Green roofs are gaining popularity in U.S. commercial real estate development. Advances in technology and improved payback periods are expected to drive even greater adoption. When integrated into the early design stages, they provide sustainability and solid returns on investment.
The use of soil and planted material to cover commercial and residential buildings is not a new concept, but the interest in sustainable development has fueled more innovation and implementation. The largest green roof on the East Coast, in Culpepper, Va., outside Washington D.C., was recently completed atop the National Audio Visual Conservation Center of The Library of Congress.
In Manhattan, Rockefeller Center is installing an 18,000 sq. ft. green roof to be completed this year. In San Francisco, Hines' winning proposal for a mixed-use complex of office towers 1,000 feet high at the Transbay terminal was aided by inclusion of a huge five-acre green park 70 feet above the main bus platform.
Ford, meanwhile, has been a corporate real estate innovator. Its one-acre green roof atop the carmaker's Premier Auto Group headquarters in Irvine, Calif. in 2001 was the first Ford building to receive LEED certification and the first LEED-certified project in Orange County. The 10.4-acre “living roof” on Ford's Dearborn, Mich. truck plant is the world's largest.
Behind the curve
While a 2005-2006 survey by Green Roofs for Healthy Cities estimated the amount of U.S. green roofs grew by 25% from the year before, representing more than 3 million sq. ft., the U.S. is still playing catch-up to other nations. Tokyo now requires 20% of roof surfaces to be green. In Germany, 7% of roof space is already green.

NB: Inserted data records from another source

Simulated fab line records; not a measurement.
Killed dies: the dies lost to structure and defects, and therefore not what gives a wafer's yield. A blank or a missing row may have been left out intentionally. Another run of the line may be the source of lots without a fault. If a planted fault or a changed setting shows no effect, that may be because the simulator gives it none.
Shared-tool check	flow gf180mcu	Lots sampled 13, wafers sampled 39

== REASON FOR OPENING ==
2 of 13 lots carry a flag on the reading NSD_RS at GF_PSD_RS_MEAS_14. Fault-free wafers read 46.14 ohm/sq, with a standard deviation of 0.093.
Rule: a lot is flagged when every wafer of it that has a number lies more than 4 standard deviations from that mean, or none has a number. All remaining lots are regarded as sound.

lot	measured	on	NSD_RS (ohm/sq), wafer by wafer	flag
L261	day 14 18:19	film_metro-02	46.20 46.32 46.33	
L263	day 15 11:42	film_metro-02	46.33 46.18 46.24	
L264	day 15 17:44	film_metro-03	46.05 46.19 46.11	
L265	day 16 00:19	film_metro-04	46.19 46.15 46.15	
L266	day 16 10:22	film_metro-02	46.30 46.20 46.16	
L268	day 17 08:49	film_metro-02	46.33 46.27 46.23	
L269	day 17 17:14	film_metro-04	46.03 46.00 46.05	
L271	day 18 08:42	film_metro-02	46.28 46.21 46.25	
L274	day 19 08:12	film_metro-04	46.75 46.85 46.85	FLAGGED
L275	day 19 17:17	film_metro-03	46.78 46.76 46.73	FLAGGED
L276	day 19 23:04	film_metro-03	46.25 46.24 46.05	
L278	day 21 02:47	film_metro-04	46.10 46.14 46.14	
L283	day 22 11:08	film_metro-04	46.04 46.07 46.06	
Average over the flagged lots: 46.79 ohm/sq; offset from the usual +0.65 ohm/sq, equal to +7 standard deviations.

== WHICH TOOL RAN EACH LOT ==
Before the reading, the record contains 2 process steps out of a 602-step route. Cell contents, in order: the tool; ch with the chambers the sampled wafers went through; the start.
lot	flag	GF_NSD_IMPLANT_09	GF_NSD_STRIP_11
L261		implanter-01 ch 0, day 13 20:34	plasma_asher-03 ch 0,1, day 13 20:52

A green roof provides a number of benefits:
Reduced energy costs: A conventional roof will heat up to as much as 180 degrees Fahrenheit, while a green roof may only heat up to 80 degrees. Thus, HVAC systems can be downsized and operating costs reduced by as much as 25%, reports Swinerton Builders, which constructed Gap's headquarters and its 69,000 sq. ft. green roof in San Bruno, Calif. in 1997.
Reduced heat island effect: In New York City, the U.S. Department of Energy estimates that reflective roof surfaces and urban re-vegetation could lower summertime temperatures by 3.6 degrees Fahrenheit. Each degree can translate to millions of dollars in increased air-conditioning demand.
Longer roof life and lower long-term costs: Green roofs protect buildings from ultraviolet-ray damage and relieve the problem of fluctuating temperatures that can damage roofing. Researchers from the University of California at Davis reported that green roofs can “double the life of a roof from 15 years to 30 years.”
Stormwater capture and pollution filtration: Green roofs act as a filter for many airborne pollutants that fall with the rain. A green-roof surface of 3 to 5 inches of soil or growing medium absorbs 75% of rainfalls that are one-half inch or less. This “sponge” effect reduces stormwater runoff and helps relieve the pressure on urban storm-drain systems.
Improved air quality: Green roofs filter air by absorbing and converting carbon dioxide and producing oxygen. Research indicates that a 1 square meter plot of grass can remove 0.2 kilograms of airborne particulates from the air. U.S. cities are creating green-roof incentives, led by municipalities such as Chicago, New York, Cambridge, Mass., and Portland, Ore. Chicago provides a 50% matching grant for adding green roofs to existing private-sector buildings downtown.
Assessing the costs
Green roofs carry higher upfront costs, but researchers indicate they are competitive on a life-cycle basis because of reduced maintenance and replacement costs. The City of Portland estimates a new green roof costs $1 to $6 more per sq. ft. than a standard roof.
Although energy efficiency will offset operational costs, developers typically have not been able to incorporate the higher costs into the project's pro forma.
Green roof owners can break even on upfront costs in five to 10 years based on energy savings and maintenance. A study by the University of Michigan concluded that the average payback period for more extensive green roofs was about 20 years.
In other words, green roofs not only pencil, they can pay off in long-term cost savings and environmental benefits.